Under this name I understand the configuration resulting from a triangle by drawing three arbitrary lines, one through each vertex of the triangle.
There are some remarkable analogies between this and the usual Miquel configuration, resulting by taking three arbitrary points on the sides of the triangle. A discussion on this topic is contained in Miquel_Point.html . In the present configuration hold the following properties.
[1] Let {A',B',C'} be arbitrary points on line-sides respectively {BC,CA,AB} and {A1,B1,C1} the intersection points of the resulting lines {AA',BB',CC'}. Then circles (ABC1), (BCA1), (CAB1) pass all through a point O.
[2] Every other tripple of lines {AB2,BC2,CA2} resulting by taking {A2,B2,C2} respectively on the circles {(BCA1), (CAB1),(ABC1)}, so that these lines are equal inclined respectively to {AA',BB',CC'} define in analogous way the same point O. Inversely, every other three lines defining in the same way the same point O, are equal inclined respectively to lines {AA',BB',CC'}.
[3] Triangles A1B1C1 and A2B2C2 are always similar to each other and similar also to triangle A0B0C0, formed by the centers of circumcircles of triangles {(BCA1), (CAB1), (ABC1)}.
The clue for all these properties lies in the following two relations of angles.
First, considering the intersection O of circumcircles (BA1C) and (CB1A), angle(AOC) = angle(AB1C) = pi-angle(C0B0A0). Analogous relations hold for the other angles around O.

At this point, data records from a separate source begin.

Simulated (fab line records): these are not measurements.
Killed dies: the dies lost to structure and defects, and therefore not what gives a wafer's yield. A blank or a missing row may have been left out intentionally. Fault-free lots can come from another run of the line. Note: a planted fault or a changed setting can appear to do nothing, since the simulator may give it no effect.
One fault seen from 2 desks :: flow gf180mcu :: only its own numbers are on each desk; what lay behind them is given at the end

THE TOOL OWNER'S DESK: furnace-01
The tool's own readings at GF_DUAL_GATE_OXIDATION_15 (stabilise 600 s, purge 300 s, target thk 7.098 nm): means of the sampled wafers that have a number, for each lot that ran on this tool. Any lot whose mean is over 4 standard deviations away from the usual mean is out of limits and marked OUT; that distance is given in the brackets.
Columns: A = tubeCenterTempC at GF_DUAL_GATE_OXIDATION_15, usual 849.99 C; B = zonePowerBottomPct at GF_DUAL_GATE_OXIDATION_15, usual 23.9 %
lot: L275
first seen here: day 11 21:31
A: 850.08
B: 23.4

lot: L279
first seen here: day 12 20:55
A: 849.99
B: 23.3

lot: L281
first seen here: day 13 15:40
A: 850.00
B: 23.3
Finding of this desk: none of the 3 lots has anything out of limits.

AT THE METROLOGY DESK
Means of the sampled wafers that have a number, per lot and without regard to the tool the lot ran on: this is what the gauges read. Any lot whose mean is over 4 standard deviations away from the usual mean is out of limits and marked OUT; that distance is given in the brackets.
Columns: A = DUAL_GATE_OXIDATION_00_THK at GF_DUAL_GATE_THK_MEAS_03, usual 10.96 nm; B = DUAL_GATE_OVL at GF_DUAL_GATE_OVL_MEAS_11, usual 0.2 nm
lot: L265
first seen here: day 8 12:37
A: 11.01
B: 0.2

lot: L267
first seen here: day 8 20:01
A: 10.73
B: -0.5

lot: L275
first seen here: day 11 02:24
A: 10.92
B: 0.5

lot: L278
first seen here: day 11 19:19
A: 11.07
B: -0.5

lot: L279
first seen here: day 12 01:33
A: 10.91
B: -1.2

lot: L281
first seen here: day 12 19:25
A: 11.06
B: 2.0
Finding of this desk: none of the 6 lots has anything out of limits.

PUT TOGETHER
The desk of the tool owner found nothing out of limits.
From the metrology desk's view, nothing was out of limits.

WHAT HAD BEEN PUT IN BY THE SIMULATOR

Second, angle(C'CA2) = angle(A'AB2) = angle(B'BC2). Remark-1 The configuration is just another aspect of the well known pivoting of a triangle (like A2B2C2) around a fixed triangle, so that the pivoting triangle remains similar to itself. This is discussed in Similarity.html . Remark-2 Special configurations deliver remarkable points O. For example, selecting {A',B',C'} on the sides, such that angles {B1AC,C1BA,A1CB} are all equal implies that triangles A2B2C2 is similar to ABC. The corresponding point O is the 2nd Brocard point of all these triangles including ABC. Remark-3 The angles around O being equal to the exterior angles of triangle A1B1C1 determine its shape. Thus, if O takes the position of the orthocenter the corresponding A1B1C1 is similar to ABC. If O takes the position of the centroid then A1B1C1 becomes similar to the triangle of medians. If O takes the position of the circumcenter then A1B1C1 is similar to the orthic triangle etc..
There are some configurations bearing analogies to corresponding configurations involving the Miquel pivot. Among the more important is the case in which lines {AA',BB',CC'} pass through the same point D. The following figure shows this configuration.
[1] Consider the four triangles {ABC,DAB,DBC,DCA} defined by a basic triangle ABC and an additional point D. The Euler circles of these four triangles intersect at a point P.
[2] The unique rectangular parabola passing through four non-orthocentroidal points {A,B,C,D} has its center at P.
The statement on the four Euler circles is proved in EulerCirclesFour.html . The other assertion follows from the general properties of triangles inscribed in rectangular hyperbolas (see RectHypeCircumscribed.html ). Any triangle inscribed in a rectangular hyperbola has its center on its Euler circle. Hence in our case P is the center of the hyperbola.